By on September 15, 2011

Derek Kreindler’s provocative defense of the Maserati Kubang sparked off an interesting discussion among TTAC’s Best and Brightest yesterday, about the the macroeconomic outlook for luxury brands. Sure, the American economy is struggling to stay out of a double-dip recession, credit is no longer as available as it was in the pre-Lehman days, and some argue that worse is still to come… but for the moment, the high end of the luxury market couldn’t be doing better. Rolls-Royce CEO Torsten Mueller-Oetvoes tells Reuters [via AN [sub]] that his brand will set a new sales record this year, and that the outlook for 2012 is good, saying

I have not seen any reluctance to consider buying a Rolls-Royce. I do not feel that sentiment is deteriorating in the luxury market. We are dealing with people who are unusually wealthy and never really have to ask themselves, can I still afford this or not?

And it’s one thing to just talk, but Rolls is also putting its money where its mouth is, initiating a $16m expansion to its Goodwood plant. And it’s not the only luxury brand that seems to be confused about this “recession” that the peasants keep going on about…

Fiat-Chrysler CEO Sergio Marchionne joins the “what recession?” chorus, telling Bloomberg

If you go to the Ferrari stand, there aren’t any customers worried about the recession. The last Ferrari customers I saw at the show weren’t crying.

In fact, Ferrari is capping production at 7,000 annual units in order to maintain exclusivity. If a Ferrari customer were going to cry, it would only be because they were late to the waiting list and missed the latest must-have Italian stallion. Luckily Maserati is picking up the slack, as Bloomberg explains

Even without the Kubang SUV, Maserati aims to boost deliveries by almost eightfold to 45,000 cars in 2014 as it increases dealers by 150 percent worldwide.

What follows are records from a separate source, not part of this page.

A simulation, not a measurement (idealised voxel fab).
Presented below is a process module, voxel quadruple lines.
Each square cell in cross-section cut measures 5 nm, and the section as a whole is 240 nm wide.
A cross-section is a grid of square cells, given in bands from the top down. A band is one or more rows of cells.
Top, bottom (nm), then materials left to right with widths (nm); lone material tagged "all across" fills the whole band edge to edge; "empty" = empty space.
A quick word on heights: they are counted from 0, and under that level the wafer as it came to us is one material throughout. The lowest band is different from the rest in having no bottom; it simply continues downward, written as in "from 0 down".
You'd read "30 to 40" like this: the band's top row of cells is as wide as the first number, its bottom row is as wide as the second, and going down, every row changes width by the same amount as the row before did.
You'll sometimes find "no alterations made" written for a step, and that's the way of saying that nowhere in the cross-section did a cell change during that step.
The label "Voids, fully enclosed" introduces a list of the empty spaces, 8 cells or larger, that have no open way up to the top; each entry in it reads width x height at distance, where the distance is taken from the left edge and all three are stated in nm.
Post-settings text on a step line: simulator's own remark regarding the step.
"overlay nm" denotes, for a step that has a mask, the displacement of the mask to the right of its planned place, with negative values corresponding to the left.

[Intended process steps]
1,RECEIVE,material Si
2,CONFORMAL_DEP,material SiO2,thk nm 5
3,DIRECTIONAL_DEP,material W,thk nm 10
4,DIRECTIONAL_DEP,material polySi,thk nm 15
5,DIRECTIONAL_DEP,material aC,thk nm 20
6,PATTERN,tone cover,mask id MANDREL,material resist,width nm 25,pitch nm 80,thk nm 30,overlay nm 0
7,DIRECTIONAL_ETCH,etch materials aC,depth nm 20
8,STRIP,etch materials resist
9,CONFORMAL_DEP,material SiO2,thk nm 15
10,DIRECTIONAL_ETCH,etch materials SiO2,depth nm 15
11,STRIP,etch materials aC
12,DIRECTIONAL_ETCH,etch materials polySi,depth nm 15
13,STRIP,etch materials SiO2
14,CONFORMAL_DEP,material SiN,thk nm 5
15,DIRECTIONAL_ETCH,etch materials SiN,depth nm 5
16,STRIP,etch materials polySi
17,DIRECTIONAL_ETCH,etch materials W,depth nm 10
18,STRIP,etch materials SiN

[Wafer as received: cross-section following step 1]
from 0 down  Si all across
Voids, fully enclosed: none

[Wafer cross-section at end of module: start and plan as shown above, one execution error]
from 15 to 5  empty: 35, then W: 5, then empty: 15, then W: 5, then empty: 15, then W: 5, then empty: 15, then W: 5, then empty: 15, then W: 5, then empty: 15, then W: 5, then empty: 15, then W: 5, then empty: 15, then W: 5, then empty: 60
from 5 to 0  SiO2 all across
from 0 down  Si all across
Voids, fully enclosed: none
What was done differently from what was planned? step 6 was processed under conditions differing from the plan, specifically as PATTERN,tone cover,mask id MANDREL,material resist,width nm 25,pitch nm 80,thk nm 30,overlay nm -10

According to IHS Global Insight, sales of the top-tier European luxury brands, Ferrari, Maserati, Lamborghini, Bentley, Rolls-Royce and Aston-Martin, will grow double digits this year and the next. Even with the growing possibility of a deep recession in Europe, a possible Euro-zone breakup and the persistent threat of a sovereign debt crisis, the good times are rolling for the global upper-crust. Says Credit Suisse analyst Erich Hauser:

The rich have gotten richer and the number of millionaires in emerging countries is really growing so the demographic trend is very positive. Things would have to get very nasty before they face a problem.

In the meantime, the rest of us can take our minds off the grim reality facing the less-than-super-wealthy by tuning in to the automotive mainstream media’s ongoing obsession with the most unobtainable of millionaire-mobiles. Because voyeurism is free (or 83 cents per issue if you subscribe now!) and the wealthy are just doing their part to keep us entertained. Welcome to the new economy…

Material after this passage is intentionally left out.